Net Neutrality celebration

Grassroots organisations that lobbied for net neutrality celebrate their victory in their own ways.

Banner over the corporate headquarters of Comcast
A banner flown over the corporate headquarters of Comcast [Al Jazeera]

A day after the Federal Communications Commission (FCC) voted to approve rules that would uphold Net Neutrality, some of the grassroots organisations that lobbied the FCC celebrated their victory.

If you thought they would celebrate online, you would be wrong, they went strictly analog (although there was a touch of the internet). 

They flew a banner over the corporate headquarters of Comcast, one of the companies that wanted the FCC to vote against these new rules, which features the face of internet sensation Grumpy Cat and the words: “Comcast: Don’t mess with the internet  #SorryNotSorry and #NetNeutrality”.

This is not the first attention-grabbing stunt done in the name of Net Neutrality. Before the vote, there was also an internet slowdown protest as well as the internet countdown, which was a sustained protest effort counting down to the FCC’s vote.

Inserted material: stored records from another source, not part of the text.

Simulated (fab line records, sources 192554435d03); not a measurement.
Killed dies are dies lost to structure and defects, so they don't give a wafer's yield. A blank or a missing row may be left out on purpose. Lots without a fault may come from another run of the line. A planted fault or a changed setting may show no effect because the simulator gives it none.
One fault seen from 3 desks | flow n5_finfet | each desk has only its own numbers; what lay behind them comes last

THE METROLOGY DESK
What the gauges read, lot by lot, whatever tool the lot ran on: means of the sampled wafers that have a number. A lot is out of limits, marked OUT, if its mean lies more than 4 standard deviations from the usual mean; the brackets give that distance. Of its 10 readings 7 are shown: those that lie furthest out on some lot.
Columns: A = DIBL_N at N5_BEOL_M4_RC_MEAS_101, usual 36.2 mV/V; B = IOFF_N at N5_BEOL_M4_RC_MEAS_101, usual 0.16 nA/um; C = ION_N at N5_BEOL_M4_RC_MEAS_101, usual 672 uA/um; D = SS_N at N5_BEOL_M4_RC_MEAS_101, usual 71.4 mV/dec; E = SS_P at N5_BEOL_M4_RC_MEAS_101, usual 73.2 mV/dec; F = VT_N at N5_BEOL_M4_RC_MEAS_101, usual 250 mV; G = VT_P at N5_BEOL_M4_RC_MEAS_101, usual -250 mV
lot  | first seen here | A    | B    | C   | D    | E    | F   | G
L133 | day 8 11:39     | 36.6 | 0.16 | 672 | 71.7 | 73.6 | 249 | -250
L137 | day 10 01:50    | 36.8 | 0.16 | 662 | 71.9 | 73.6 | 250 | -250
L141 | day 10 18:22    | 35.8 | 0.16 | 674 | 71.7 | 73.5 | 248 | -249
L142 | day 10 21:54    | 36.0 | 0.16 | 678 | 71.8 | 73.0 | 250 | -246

But why Comcast? According to David Segal, the Executive Director of Demand Progress, “Comcast and cable allies spent big for the right to degrade the very service they provide to their customers, and they tried to ignore the millions of public comments in support of Net Neutrality.

But they can’t ignore the FCC’s vote yesterday – or a plane flying over their corporate headquarters today. This banner is a message from the millions who stood up to one of the most powerful special interests in Washington: You can’t ignore the Internet.”